With Federal Cuts, Food Pantries Brace For ‘Tsunami’ Of Need

Rising demand at Cape Cod’s food pantries isn’t news; it’s been the case for a number of years. But those who fight hunger on Cape Cod say that federal economic policies and cuts to key federal departments have set the stage for a crisis.
Last month, the Greater Boston Food Bank (GBFB) alerted its supporters about cuts to the U.S. Department of Agriculture’s funding for local food purchasing and its emergency food assistance program.
“With these cuts, GBFB is losing nearly $2.3 million in emergency food resources — including chicken, eggs, fruits and vegetables — and our state lost $12 million to buy local products,” GBFB President and CEO Catherine D’Amato wrote. Her organization provides truckloads of food to the Family Pantry of Cape Cod in Harwich as well as to Lower Cape Outreach, which operates its network of nine smaller pantries on the Lower Cape. The cutbacks haven’t hit local pantries yet, but the impact is coming.
Meeting the need means that the pantries that depend on GBFB will likely need to turn to food wholesalers and other suppliers to keep their shelves stocked, at significantly greater expense. At the same time, other federal cuts are likely to increase the number of people seeking help with food as inflation and tariffs drive up prices.
“The tsunami is coming.”
Peter Hughes
Chatham Food Pantry
“It’s a triple-whammy. It’s a no-win situation,” Family Pantry Executive Director Christine Menard said. “And this is not a short-term problem. This is going to be a two, three, four-year issue.”

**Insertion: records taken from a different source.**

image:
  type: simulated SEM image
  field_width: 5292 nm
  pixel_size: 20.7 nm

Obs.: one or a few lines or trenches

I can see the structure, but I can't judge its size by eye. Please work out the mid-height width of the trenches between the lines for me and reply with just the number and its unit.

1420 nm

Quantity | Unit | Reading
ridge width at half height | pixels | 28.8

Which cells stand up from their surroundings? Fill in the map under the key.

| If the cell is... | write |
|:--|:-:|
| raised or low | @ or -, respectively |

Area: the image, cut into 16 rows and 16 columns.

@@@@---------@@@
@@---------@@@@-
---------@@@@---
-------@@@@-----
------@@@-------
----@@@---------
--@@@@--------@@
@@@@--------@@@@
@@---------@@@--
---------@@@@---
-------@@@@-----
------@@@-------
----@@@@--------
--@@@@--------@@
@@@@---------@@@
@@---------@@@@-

“The tsunami is coming,” said Peter Hughes, who runs the Chatham Food Pantry with his wife, Linda. And like a tidal wave, there will be both an initial disruption and a long aftermath, he said. “We’ll have to seek help” from the community, Hughes said.
The Family Pantry, the largest food pantry on Cape Cod, serves about 13,000 people – or about half of the people identified as “food insecure” in Barnstable County. About 90 percent of the Family Pantry’s food is purchased from GBFB. Lower Cape Outreach, which supplies pantries in Brewster, Harwich, Chatham, Orleans, Eastham, Wellfleet, Truro and Provincetown, receives more than 50,000 pounds of food from GBFB each month. Most of their pantries rely on GBFB for about 80 percent of the food they provide, though Chatham relies on them for about 60 percent of their food, CEO Kate Wibby said. There are some predictions that the number of people seeking help from food pantries could climb by 70 percent or more.
“I don’t think that’s going to be happening tomorrow,” Wibby said. But if it does, it could stretch food pantries to their limits.
Menard said the food the Family Pantry receives from the USDA would cost upwards of $800,000 annually.
“That, we would have to find. That’s just for the USDA portion of it,” she said. “That’s assuming that [the Massachusetts Emergency Food Assistance Program, or] MEFAP stays intact and does not get decreased,” she said. Any cuts to school lunch programs, senior meals programs or SNAP — formerly known as food stamps — would only increase demand on food pantries, Menard noted.
“And those are the people that are bare-bones hungry,” she said.
The Family Pantry, at least, has the benefit of a large warehouse where some supplies can be stored in bulk; smaller pantries lack this kind of space.
“What comes into our pantries on a weekly basis is gone by the end of the week,” Wibby said.
If the worst-case scenario unfolds, both Lower Cape Outreach and the Family Pantry have limited options.
“Our plan right now is to rely on our local partners,” Wibby said. That means seeking in-kind donations of food, produce grown in local gardens, or financial gifts. “We can stretch the dollar further” than consumers who shop retail can, she noted.
“It’s going to come down to money. If we lost significant pieces of our funding, the only place we can go to is the community,” Menard said. “Or we’ve got to cut back on the food that we give to people, and we’re certainly not extravagant in what we’re giving them,” she said. Family Pantry clients can visit every 10 days and receive one bag of groceries for each household member, up to four, with three additional bags of produce, frozen goods, dairy and bakery items.
If Washington’s financial and trade policies trigger a recession, Menard said some of the volunteers who currently run the Family Pantry might find themselves in need of help, particularly “if all of a sudden prices go up like they’re anticipating,” she said. “A lot of my folks are on fixed incomes.”
What’s clear, she said, is that the community is unsure what the future holds when it comes to hungry people on Cape Cod. The cure for that anxiety is to lend a hand to local pantries.
“If you’re feeling bad about this and want to do something good, cut us a check,” she said. “That’s going to feed your neighbors.”